SSIS and SQL Server - varchar as a handy data type
Updated: Mar 7
Data engineering and ETL processes often require dealing with text files in all shapes and forms, be it for the purpose of ingesting data or exporting it. In the following sections I will provide my take on how to streamline data import and export to files by using variable length data types of varchar and nvarchar.
Varchar and data import
Importing data from a text file is quite easy unless it's a fixed-width file or we decide to validate the file format and handle exceptions (this could be a separate topic in itself).
SSIS flat file connection manager's suggested data type is string (DT_STR), which is roughly equivalent to the SQL varchar data type. However, we may want to adjust the OutputColumnWidth property of some of the columns – the default width is 50 characters.
Our goal is to import raw data into a staging table as quick as possible. Therefore, the best strategy is to leave all values as text and in our staging table use varchar data type for all columns. Staging tables are not meant to store the data for a long time so we may be quite generous in terms of field lengths and, besides, variable length data types' storage requirements change depending on the length of the entered value itself.
If we expect multi-byte coded characters then we should use nvarchar instead, in order to avoid character conversion issues.
Based on my experience data validation is best performed using SQL stored procedures, and trying to validate it while streaming slows down the process. There are rare instances when it might be necessary or more convenient (e.g. more complex values where we might want to use regular expressions to search for patterns), but generally speaking no data validation is needed at SSIS level. This includes de-duplication.
Format of the file itself is a different matter, it can be handled by using error and warning events as well as script tasks and components.
Exporting data to files
I hardly ever need to concern myself with how SQL Server data types of the values at the source table will be displayed in the output file after SSIS processes it. I find it much easier to be in control of this process very early on and convert every single value into a varchar data type at the server end, e.g. a stored procedure, before the data is fetched by a data source in a dataflow task.
Perhaps the most common task in my experience is to apply date formatting. This can be done very easily after converting date to a character data type, using CONVERT method and different styles like so:
declare @mydate datetime = '20210306 23:36';
select convert(varchar(23), @mydate, 121) as formatted_date
And here is an example of casting a decimal number:
declare @mydecimal decimal(24,8) = 24.80000000
select @mydecimal as my_decimal_number, cast(@mydecimal as varchar(25)) as my_decimal_text
For more information about the convert and cast functions (including available date formats) follow this link to Microsoft's documentation:
Text file is just it – a text file. It does not care about data types - decimal, int, strings etc. All it expects in the end are text representations of the source values.

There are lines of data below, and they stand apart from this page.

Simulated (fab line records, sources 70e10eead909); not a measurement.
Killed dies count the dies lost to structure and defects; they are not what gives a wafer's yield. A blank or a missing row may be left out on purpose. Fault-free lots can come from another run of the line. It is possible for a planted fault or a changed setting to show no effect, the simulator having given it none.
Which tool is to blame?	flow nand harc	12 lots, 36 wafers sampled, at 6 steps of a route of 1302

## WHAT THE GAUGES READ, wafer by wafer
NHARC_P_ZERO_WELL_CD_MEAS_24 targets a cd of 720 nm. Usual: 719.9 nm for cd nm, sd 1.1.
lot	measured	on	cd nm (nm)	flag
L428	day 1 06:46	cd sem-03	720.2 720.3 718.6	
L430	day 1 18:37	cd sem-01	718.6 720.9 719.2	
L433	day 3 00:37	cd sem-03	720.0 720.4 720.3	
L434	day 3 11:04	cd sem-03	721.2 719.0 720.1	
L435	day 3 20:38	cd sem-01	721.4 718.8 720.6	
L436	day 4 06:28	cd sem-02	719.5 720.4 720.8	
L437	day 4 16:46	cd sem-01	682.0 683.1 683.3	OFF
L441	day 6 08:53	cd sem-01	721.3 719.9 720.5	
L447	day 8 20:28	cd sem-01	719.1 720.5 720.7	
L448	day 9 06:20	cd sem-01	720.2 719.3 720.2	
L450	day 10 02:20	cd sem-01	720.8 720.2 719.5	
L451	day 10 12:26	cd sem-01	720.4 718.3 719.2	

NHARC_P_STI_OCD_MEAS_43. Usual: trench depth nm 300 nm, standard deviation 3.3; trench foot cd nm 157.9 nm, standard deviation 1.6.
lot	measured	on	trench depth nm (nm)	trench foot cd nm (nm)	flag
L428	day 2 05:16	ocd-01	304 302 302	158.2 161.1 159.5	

Good to know about varchar
There are a few things worth noting in terms of working with varchar data type.
In varchar(n) the n does not stand for the number of characters, but rather the number of bytes. In a single byte encoding it does not matter, but with encoding such as UTF-8 we may get characters using more than one byte representations.
The following example shows data truncation when we try to fit a 10-character Unicode string containing such characters into a varchar type applying one of the UTF8 collations:
declare @SomeNvarchar nvarchar(10);
set @SomeNvarchar = N'Gȏȏdtest12';
select convert(varchar(10), @SomeNvarchar collate Arabic_100_CI_AI_SC_UTF8);
As we can see, the "12" at the end didn't make it to the result.
If we expect a wider range of characters in our source data then it is best to use nvarchar, bearing in mind that in nvarchar(n), n denotes pairs of bytes (not necessarily the number of characters) so e.g. nvarchar(4) means data length of 8 bytes. Some code pages may contain characters which occupy 3 bytes of space.
Here is len vs datalenght comparison for nvarchar character string:
declare @nvarchar nvarchar(4)='Test';
select len(@nvarchar) as [len], datalength(@nvarchar) as [datalength]
Another potential source of unexpected data truncation comes from the fact that the varchar length when not provided defaults to 1.
e.g. the following statement results in the output ‘T’:
declare @default_varchar varchar = 'Test';
Finally, I would like to mention the conversion from varchar to uniqueidentifier. I happen to deal with the data containing many of them and often need to perform validation on the source column to ensure the imported string is indeed a uniqueidentifier.
According to Microsoft's documentation, uniqueidentifier type is considered a character type for the purposes of conversion from a character expression, and is subject to the truncation rules for converting to a character type.
As a result, when our input string starts with GUID, we may get a positive result when we don’t necessarily expect it, because the string will be truncated to 36 characters before the conversion takes place:
declare @test_input varchar(max) = cast(newID() as varchar(36)) + ' some text that follows';
select @test_input as original_value, try_cast(@test_input as uniqueidentifier) as i_didnt_expect_that
If our requirement is to allow just the GUID value in the field then we need to use a different method e.g. check the length of the input string first.
Variable length data types can simplify data engineer’s life on the SQL Server platform. They are flexible in terms of conversion to and from different data types, which makes them ideal candidates for tasks like importing raw data, mapping and lookup tasks, and exporting data to files with a specific format. They are quite easy to work with and there are not many pitfalls to look out for.